It is been six years since Tunde graduated from one of Nigeria’s top private universities and the dream of that white-collar job has not materialised. Instead, Tunde, now 30, works in a small supermarket owned by his father.

Taking orders for soft drinks and recording the amount of sales per day is hardly the future Abass envisioned for his son or even Tunde’s plan as well.

“There was no need to pay exorbitantly to see him through university if he was going to end up as my assistant,” Abass says.

His former assistant, the person Tunde now works with, has an incomplete secondary education.

Tunde retains hope of finding a better job and has not stopped his frequent job applications.

Tunde is not the only one waiting to land a job that suits his academic qualification. His plight, along with those of other educated Nigerians, shows that even the most academically qualified people are not guaranteed of jobs in Nigeria, where some 21.8 million people are without jobs and a further 22.9 million are underemployed.

The struggle by educated Nigerians to find jobs marks a departure from an era when a university degree was always enough to land a good job.

These days, the likelihood that you have a job is lower if you have gone to university. This claim can be backed by data published Friday by the National Bureau of Statistics (NBS).

The data show that in the second quarter of 2020, Nigerians with university first degrees and higher national diplomas accounted for the highest number of unemployed people (40.9 percent) after those with only primary education, who account for 46.2 percent of the total unemployed persons.

Meanwhile, Nigerians with vocational skills, which require little or no formal education, had the lowest rate of unemployment at 17.9 percent.

While the numbers imply that formal education no longer provides the assurance of getting a job in Nigeria, it also suggests that vocational skills deserve more attention if Nigeria is to reduce its unemployment rate.

That is, however, hard to take for parents striving to put their children through school, students extending themselves to get a degree, and the government seeking to build an economy with a productive workforce.

When BusinessDay divided the categories of unemployed Nigerians and compared those whose highest education was at junior secondary level with those with senior secondary education up to doctorate degree holders, the latter formed the larger part of unemployed people.
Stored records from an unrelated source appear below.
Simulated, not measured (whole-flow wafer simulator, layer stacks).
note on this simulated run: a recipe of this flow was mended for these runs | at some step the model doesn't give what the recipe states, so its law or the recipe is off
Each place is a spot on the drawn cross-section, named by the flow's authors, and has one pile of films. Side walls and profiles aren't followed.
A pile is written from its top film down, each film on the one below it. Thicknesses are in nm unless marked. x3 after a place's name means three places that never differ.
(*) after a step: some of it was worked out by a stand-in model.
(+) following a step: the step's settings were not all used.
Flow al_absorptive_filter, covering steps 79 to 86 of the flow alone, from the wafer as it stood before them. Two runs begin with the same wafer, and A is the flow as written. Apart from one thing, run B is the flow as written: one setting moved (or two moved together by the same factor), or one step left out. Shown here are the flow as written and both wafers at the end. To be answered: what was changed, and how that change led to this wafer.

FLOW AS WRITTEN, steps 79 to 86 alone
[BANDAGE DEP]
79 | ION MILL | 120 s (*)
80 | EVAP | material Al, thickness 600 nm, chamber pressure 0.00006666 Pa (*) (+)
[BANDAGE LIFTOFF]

People whose highest form of education was junior secondary accounted for 38 percent of the total number of unemployed persons while those with post-secondary education accounted for 62 percent.

That is a marked change from 2015, when those with post-secondary education accounted for 54 percent of unemployed people while people who barely had primary education accounted for 46 percent.

Even the most academically qualified Nigerian workers are struggling with unemployment. The same NBS data show that unemployment among doctorate degree holders was at an all-time high of 23.3 percent in the second quarter of 2020.

What that means is that of the 76,000 doctorate degree holders in the country, as many as 20,000 were without jobs.

That doubles the 10,000 unemployed doctorate degree holders in the third quarter of 2018, which was the last time the NBS published unemployment data.

These numbers imply that education no longer provides the assurance of getting a job in Nigeria.

Bongo Adi, a PhD holder, who is also a senior lecturer at the Pan Atlantic University, refutes the statistics for unemployed PhD holders but admits that unemployment is rampant among educated Nigerians.

“It is hard to believe that so many PhD holders are without jobs; the only explanation for that is that perhaps they are taking a break from work to focus on their studies, which could be very demanding,” Adi said. “Other than that, there is a shortage of PhD holders in the academia, which contradicts data suggesting PhD holders are not able to find jobs.”

 

 

The number of unemployed PhD holders may be contestable; however, what is certain is that Nigeria is reeling from a lack of sufficient formal jobs to accommodate educated Nigerians.

Nigeria creates less than 300,000 formal jobs per annum, whereas popular estimates show that Nigerian universities produce 500,000 graduates annually.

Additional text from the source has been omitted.